One of Maduro's top military leaders — Néstor Reverol, head of the country's national guard — will be charged in federal court later this morning with drug trafficking. Reverol is the biggest name yet in a wave of arrests that has already taken two of Maduro's nephews and several former top intelligence and narcotics officials.  

Reverol has been a top figure in Venezuelan affairs dating back to Hugo Chávez's revolutionary governments. Ironically, he once headed up Venezuela's anti-drug agency and served as minister of the interior. 

U.S. prosecutors say he had another, far more profitable job, though: Working as a mole for the drug kingpins who have made Venezuela the launching point for massive shipments of cocaine. The indictment, which will be unsealed later this morning, accuses Reverol and a former colleague in the anti-drug unit, Edilberto Molina, of tipping off cartels to impending raids and quashing investigations. 
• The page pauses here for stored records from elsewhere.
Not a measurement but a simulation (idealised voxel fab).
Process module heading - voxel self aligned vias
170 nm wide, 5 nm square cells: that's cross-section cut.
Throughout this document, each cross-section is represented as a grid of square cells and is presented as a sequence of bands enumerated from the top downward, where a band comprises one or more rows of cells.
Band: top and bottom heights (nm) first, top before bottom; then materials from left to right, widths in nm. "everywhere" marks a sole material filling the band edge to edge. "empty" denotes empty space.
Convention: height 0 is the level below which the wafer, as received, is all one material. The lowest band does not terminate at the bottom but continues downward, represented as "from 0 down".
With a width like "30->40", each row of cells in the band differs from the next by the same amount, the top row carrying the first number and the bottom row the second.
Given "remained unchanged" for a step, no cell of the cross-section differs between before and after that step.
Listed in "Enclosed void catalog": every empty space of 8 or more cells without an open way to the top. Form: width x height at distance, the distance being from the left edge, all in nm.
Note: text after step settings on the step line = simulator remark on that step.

The charges echo a series of arrests in Maduro's inner circle. Last month, two of the president's nephews were nabbed by U.S. authorities in Haiti where they were allegedly putting the finishing touches on a plot to smuggle 800 kilos of coke through Honduras

In September, Wifredo Ferrer, the top prosecutor at the U.S. Southern District of Florida courthouse, charged two other former top officials: Jesús Alfredo Itriago, an ex-narcotics investigator, and Pedro Luis Martin, an intelligence operative, with drug trafficking.

More cases could be coming. For months, rumors have swirled that Diosdado Cabello, arguably the second-most powerful politician in Caracas, could be charged in the crackdown. Cabello has problems at home as well; his time as head of the National Assembly is likely over thanks to the sweeping opposition wins this month.

"After winning the national assembly, one of the first steps is change of the leadership," Janette Gonzalez, U.S. director of VEPPEX, an organization of Venezuelan political exiles, told a New Times reporter earlier this month. "Diosdado won't be the head of the Congress under the new government."